Anoka-Hennepin school board, with members evenly split, fails to elect leader

The Anoka-Hennepin school board, nearly one month into its new term, deadlocked Saturday over who should chair the governing body.

The six-member board met Saturday morning in hopes of setting a leadership structure and electing officers. But no official votes on either item materialized. Instead, board members spent more than two hours looking for common ground and calling for some kind of compromise.

"The thing that we're all getting stuck on is this idea of trust," Board Member Zach Arco said. "We want to trust but there isn't a level of trust there yet."

The impasse over leadership illustrates the deep divisions in the north metro school district, which at nearly 37,000 students counts as Minnesota's largest, and echoes fierce school board battles playing out across Minnesota and the country.

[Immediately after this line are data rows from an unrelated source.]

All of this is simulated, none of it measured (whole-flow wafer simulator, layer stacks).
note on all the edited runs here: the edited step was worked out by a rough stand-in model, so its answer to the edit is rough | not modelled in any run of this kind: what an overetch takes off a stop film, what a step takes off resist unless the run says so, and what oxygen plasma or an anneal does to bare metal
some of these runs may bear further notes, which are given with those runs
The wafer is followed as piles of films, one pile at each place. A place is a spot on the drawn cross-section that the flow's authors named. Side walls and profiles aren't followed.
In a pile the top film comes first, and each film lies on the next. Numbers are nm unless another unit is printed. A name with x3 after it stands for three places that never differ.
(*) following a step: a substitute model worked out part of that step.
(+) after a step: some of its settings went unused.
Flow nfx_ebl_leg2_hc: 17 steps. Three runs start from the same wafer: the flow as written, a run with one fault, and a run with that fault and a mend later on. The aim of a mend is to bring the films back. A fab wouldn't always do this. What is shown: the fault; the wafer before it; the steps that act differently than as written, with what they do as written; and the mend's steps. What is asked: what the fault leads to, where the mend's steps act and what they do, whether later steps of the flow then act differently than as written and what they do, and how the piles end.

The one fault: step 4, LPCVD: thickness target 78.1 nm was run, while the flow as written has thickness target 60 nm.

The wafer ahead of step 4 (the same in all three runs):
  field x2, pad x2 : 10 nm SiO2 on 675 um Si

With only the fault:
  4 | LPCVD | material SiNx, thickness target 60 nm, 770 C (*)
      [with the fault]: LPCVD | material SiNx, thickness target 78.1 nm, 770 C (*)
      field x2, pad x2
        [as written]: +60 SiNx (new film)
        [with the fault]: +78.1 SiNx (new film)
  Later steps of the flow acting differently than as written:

November's elections led to an even ideological split on the Anoka-Hennepin board. Arco and Linda Hoekman, both backed backed by the Minnesota Parents Alliance, won their contests, joining Matt Audette to form a conservative bloc aligned with the so-called "parent's rights movement."

Both recited the oath of office with hands placed on a Bible held by Audette.

Michelle Langenfeld, a former district employee and retired Wisconsin schools superintendent, was sworn in on Jan. 8, alongside Arco and Hoekman. She and board members Jeff Simon and Kacy Deschene were backed by the local teachers union in their elections, forming a progressive counter to the conservative bloc.

"We're all here for the same reason — to raise student achievement and lift up every child," Langenfeld said of the board as a whole. "At the end of the day, we may not all agree but our hearts and intentions are together."

Last year's school board contests came amid a tide of escalating polarization in the non-partisan races. They were also the most expensive in several suburban districts' history — candidates and outside political organizations spent nearly $140,000 in the run-up to the election.

Audette previously set the district's record for campaign spending by raising more than $30,000 to win his seat in 2021. He was disillusioned by his first two years on the board, repeatedly rebuffed when he asked to add items to meeting agendas.

On Saturday, Audette proposed electing co-chairs. Both would have a say in how the agenda for each meeting comes together.

"The majority will prevail, the minority will be heard and the meeting will be run efficiently," Audette said.

That proposal did not gain traction as board members repeatedly tussled over how a shared leadership structure might work. As Saturday's meeting wound down, Simon said his experience over the past two years on the board made it impossible to back any of Audette's bids for leadership.

"My trust has been eroded," Simon said. "I cannot vote for Matt for chair, co-chair or any other leadership position."

Deschene, in an interview after the board meeting, echoed those sentiments, pointing to Audette's "past behavior" but not elaborating.

"I trust Jeff," she said.

Hoekman, meanwhile, said watching Audette maneuver through his first two years on the board inspired her to quit her job as a district teacher and run to be his ally.

"One of the reasons I tried to run for the board was because of Matt," Hoekman said in support of his bid for the chairmanship. "It broke my heart to walk away."

The leadership standstill comes as the Anoka-Hennepin School District is in the midst of negotiating new contracts with several of its employee unions. District leaders said on Saturday they had reached a tentative agreement with the bargaining unit for the teachers union. Neither side disclosed details.

School boards, by default, consist of six members according to state law. But a district may expand its governing body to add an extra seat. In Lakeville, voters approved a seventh position for that district's school board in 2021.

Audette said electing a leader is one of the few circumstances where an evenly split vote can grind things to a halt.

"Usually, if you have a vote on a policy, if there's no clear majority, then it doesn't go forward," Audette said. "This is one of those few instances where you need more than half of us to agree."